Henry John Hatch was born on 2 January 1818 in Chertsey, the second of 12 children of the Reverend Thomas Hatch, vicar of Walton-on-Thames, and his wife Anna Maria Ellen née Birch. Henry was educated at Eton and Magdalene College, Cambridge, and around 1840 he went to Australia to work as a tutor. While he was there he met and married Esther "Essie" Dillon, daughter of John Dillon, a solicitor of Sydney originally from Dublin, and in 1847 or thereabouts Hatch returned to England with his wife. In 1849, he was ordained at Lichfield and became a curate, and in 1851 he was appointed first chaplain to the New Surrey House of Correction, built on Wandsworth Common.
Hatch's father, Thomas Hatch, was Lord of Sutton Manor. When his father died in 1851, Hatch had to manage his father’s estate, and look after his six unmarried sisters and administer their marriage settlements. Hatch and his wife had no children of their own, so in 1856, 11 years after they were married, they adopted an orphan, Lucy Harriet Buckler.

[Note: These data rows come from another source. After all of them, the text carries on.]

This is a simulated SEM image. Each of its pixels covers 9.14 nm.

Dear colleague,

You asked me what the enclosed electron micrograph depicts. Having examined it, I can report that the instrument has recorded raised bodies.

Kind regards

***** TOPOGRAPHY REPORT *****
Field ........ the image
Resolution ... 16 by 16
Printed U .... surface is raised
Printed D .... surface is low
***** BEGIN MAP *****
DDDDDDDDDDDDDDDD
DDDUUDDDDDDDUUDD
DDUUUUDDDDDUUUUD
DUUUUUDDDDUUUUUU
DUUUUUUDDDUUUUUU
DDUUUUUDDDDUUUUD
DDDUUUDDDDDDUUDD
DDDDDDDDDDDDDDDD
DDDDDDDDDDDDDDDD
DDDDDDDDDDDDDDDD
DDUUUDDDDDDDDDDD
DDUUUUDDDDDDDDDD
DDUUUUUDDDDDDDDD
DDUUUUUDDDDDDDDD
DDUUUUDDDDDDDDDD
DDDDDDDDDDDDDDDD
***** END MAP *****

Actions in the Court of Chancery – at least one of them brought by Hatch himself – together with an ill-fated journalistic venture, dissipated Hatch's entire cash reserves. In 1859, when Lucy was now seven and needed educating, Hatch and his wife decided to employ a governess and take on some paying pupils in order to defray the cost and provide some extra income. They advertised in The Times, and Thomas and Caroline Plummer brought their daughters, Mary Eugenia, aged 11, and her seven-year-old sister Stephana Augusta to Wandsworth to receive tuition. The Plummers were a well-off family from Broad Blunsdon in Wiltshire. The arrangement did not last long, because Caroline Plummer feared that a violent thunderstorm was an act of God against her for "abandoning her children with strangers" and removed both children the following day. Eugenia was only at Wandsworth for two weeks; Stephana for just one night.
Two months later, Henry received a letter from his bishop saying that the Plummers were accusing him of assaulting both of their daughters while they were in his care. On 1 December 1859 he was tried at the Old Bailey, convicted, and sentenced to four years hard labour. He was sent to Newgate Prison. Prosecution witnesses were Eugenia, Stephana and their mother, Caroline Plummer. There was some disquiet in the press regarding the justice of the conviction given the nature of the accusations, ‘too disgusting to print’, and significant discrepancies in the prosecution testimony given. Neither Hatch nor his wife had been allowed to give evidence, and his counsel, Serjeant William Ballantine, did not call any material witnesses. Henry’s only chance of liberty was to apply for the Royal Pardon.
Hatch’s petition to The Queen contained his own evidence and that of members of his household, none of which had been heard in court. His supporters contacted the twelve members of the jury and showed them the petition. Eleven of the twelve then signed a declaration to the effect that had they seen Hatch's evidence during the trial, they would never have convicted him. While the Home Secretary, Sir George Cornewall Lewis, remained unconvinced, he did say that if Eugenia could be convicted of perjury, the petition would be reconsidered.
Hatch's supporters advertised for funds to bring an action against Eugenia, and raised around £700 from the public. Finally, on 15 May 1860, Mary Eugenia Plummer, now aged twelve, was put on trial at the Old Bailey for Wilful and Corrupt Perjury.
After a five-day trial, Eugenia was found guilty and sentenced to three weeks in prison, followed by two years in a reform school. During the trial Caroline Plummer was seen to be intoxicated in the witness box, the Plummers’ doctor, John Gay, fainted under cross-examination and Eugenia’s sister Stephana, now aged eight, claimed that Hatch had assaulted her while his wife looked on.
A week after the trial ended, Hatch was released from Newgate, having spent 191 days in prison. Two weeks after that, Eugenia too was released under The Royal Pardon; she was to spend several years away from her family under the control of a strict governess, where it was intended that she should receive some religious and moral education.
There was extensive coverage in the press, most commentators concluding that Caroline Plummer had coached Eugenia and Stephana in what to say. Nevertheless, a conspiracy between Mrs. Plummer and her children was impossible to prove, so no action was ever brought against the Plummers.
Hatch embarked on a protracted series of court actions against his solicitors, Lewis and Lewis, for bungling his defence case.
After 21 years as Rector of Little Stambridge in Essex, he and Essie ended their days in Little Linford in Buckinghamshire. On his death in 1895, Henry John Hatch's liabilities exceeded his assets by £65.